Pubdate: Thu, 08 Oct 2009
Source: Santa Maria Times (CA)
Copyright: 2009 Lee Central Coast Newspapers
Contact: http://www.santamariatimes.com/contact/letter/
Website: http://www.santamariatimes.com/
Details: http://www.mapinc.org/media/396
Author: Brian Bullock, Staff Writer

LOCAL GROUP PLANS ANTI-POT EFFORT

Santa Maria Valley residents got briefed Thursday on the strategies
used to battle marijuana use in San Diego County.

Representatives of Health Advocates Rejecting Marijuana (HARM), a San
Diego-based activist group, visited the city at the request of
Fighting Back Santa Maria Valley to inform local leaders on how to
reverse the growing trend of marijuana use by school-aged children.

HARM was formed in 2005 from the San Diego County Marijuana Prevention
Initiative after the county was determined to be the top producer of
marijuana in the state.

The group enlisted local leaders and enthusiastic youth and instituted
a five-campaign attack on what it considers the destructive
"normalization" of marijuana use in society.

The group targets retailers or manufacturers, public venues,
pro-marijuana media, "head shops" and marijuana dispensaries in an
attempt to reduce youth exposure to them.

HARM enlisted volunteer youth to canvass San Diego County in search of
marijuana-associated products, messages and events.

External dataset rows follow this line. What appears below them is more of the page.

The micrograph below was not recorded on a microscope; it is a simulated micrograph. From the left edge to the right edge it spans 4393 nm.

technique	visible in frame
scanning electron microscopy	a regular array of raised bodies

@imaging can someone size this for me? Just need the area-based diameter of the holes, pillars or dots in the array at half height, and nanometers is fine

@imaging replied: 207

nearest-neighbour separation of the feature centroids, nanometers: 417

Retailers targeted by HARM included Lucky Jeans, owned by Liz
Claiborne; Vans shoes; and Target stores, all of which either
manufactured or sold products that featured marijuana leaves or
messages that glorified pot use.

Public venues, such as the San Diego County Fairgrounds, were
identified by HARM as facilities that were being used to sell bongs,
pipes and other marijuana paraphernalia during arts and crafts
festivals. The group was able to get county officials to rewrite
festival contracts to prevent the sale of such products.

Likewise, HARM approached Del Mar Racetrack officials about not
permitting concerts with bands whose music promotes smoking pot.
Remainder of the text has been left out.